On the gym floor, a long red line connected two placards reading "High Risk" and "Low Risk", and pupils attempted to gauge the risks of various activities by positioning themselves somewhere along it. It looked like they were walking a tightrope, in more senses than one.

It was, before you ring the Duty Office, an intelligently written, informative scene which knew that there were limits it could not cross. You would have waited in vain for the explicit questions about anal sex. It was also funny and watchable, honest enough to admit that the boys at the back of the class would spend most of their time sniggering and exploring the condom's rich potential as a weapons system. It was, in short, characteristic of Grange Hill's ability to negotiate between an adult notion of what children should watch and children's view of what they want to watch. The paradox, which Grange Hill exploits so well, is that putting education smack in the foreground allows it to be relatively inconspicuous - the Edgar Allen Poe device of hiding something in plain sight. This week's episode, for example, contained a brief digression on black holes and the Hubble telescope which came across as character detail, rather than instruction.

The Biz (BBC1), a new series for Children's Television, has also decided on a school as its setting, though with more concessions to childhood dreams of fame and achievement. The first episode began with classroom violence, an unbridled riot of hair-pulling and open-handed slaps, but it wasn't a breakdown of class discipline; the Markov School of Dance and Drama just happens to include fight choreography in its curriculum. All this is far more conventional than Grange Hill, a return to a tested genre of ballet and boarding-school stories. There are little rivalries between the pupils, incipient pashes, minor disasters that have to be overcome. This is a drama where the school theatre burns down because of dodgy wiring, not because the school glue-sniffer unwisely lit a cigarette; a school, moreover, where nobody cheers as the flames rise into the sky. It doesn't greatly surprise you that the young girl who can't sing to save her life brings Markov to his feet with the beauty of her dance or that the infuriating school show-off, all funny voices and attitude, reveals that really he's a sensitive petal who wants to play Hamlet.
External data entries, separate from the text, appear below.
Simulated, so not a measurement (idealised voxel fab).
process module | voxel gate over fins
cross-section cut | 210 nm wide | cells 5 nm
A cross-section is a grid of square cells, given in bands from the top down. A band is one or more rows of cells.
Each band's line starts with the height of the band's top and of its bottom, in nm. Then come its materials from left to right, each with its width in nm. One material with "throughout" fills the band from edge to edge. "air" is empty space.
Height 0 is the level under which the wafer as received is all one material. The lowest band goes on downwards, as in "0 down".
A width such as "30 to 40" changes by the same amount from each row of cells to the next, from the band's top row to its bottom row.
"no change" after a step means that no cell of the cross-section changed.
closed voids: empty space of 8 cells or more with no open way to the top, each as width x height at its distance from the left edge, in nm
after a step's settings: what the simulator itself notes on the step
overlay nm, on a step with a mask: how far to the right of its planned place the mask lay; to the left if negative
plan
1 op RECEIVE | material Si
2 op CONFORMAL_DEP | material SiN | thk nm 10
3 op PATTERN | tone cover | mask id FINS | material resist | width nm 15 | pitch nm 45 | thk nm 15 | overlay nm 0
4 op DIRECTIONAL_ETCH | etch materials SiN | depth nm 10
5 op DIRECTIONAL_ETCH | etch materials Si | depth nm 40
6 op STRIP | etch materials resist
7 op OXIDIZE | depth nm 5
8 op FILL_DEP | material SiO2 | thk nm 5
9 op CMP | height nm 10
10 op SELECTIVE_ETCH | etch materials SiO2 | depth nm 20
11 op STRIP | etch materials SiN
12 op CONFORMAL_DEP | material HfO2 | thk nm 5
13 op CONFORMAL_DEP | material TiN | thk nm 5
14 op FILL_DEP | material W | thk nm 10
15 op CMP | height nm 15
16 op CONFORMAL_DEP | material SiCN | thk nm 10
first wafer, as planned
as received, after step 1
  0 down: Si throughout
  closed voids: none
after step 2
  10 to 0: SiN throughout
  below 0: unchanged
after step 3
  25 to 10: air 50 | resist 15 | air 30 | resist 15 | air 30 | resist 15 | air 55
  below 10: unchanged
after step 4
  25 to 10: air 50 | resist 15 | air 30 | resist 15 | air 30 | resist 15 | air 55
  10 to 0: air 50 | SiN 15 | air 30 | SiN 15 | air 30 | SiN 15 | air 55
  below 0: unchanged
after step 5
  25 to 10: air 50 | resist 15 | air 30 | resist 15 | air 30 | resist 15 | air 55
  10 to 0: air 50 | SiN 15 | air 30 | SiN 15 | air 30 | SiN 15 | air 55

Even so, the series is nicely done and has its moments of convincing asperity. There was a nice touch during the auditions for the new intake, when a young hopeful does a dreadful soft-shoe routine. "There might be something under the glitz," murmurs one examiner. "If there is, it's very deep," replies the other gloomily. That was a line that expected you to side with the grown-ups, but as well as recognising that talent is unfairly shared out in the world, the drama also acknowledges that childish ambition might not be entirely voluntary and that the adult world that employs them might not be very altruistic. (I wondered briefly, at this point, about all the young hopefuls who failed the auditions for The Biz.) Provided that young viewers don't find child performers as emetic as most adults do, the thing might well be a hit.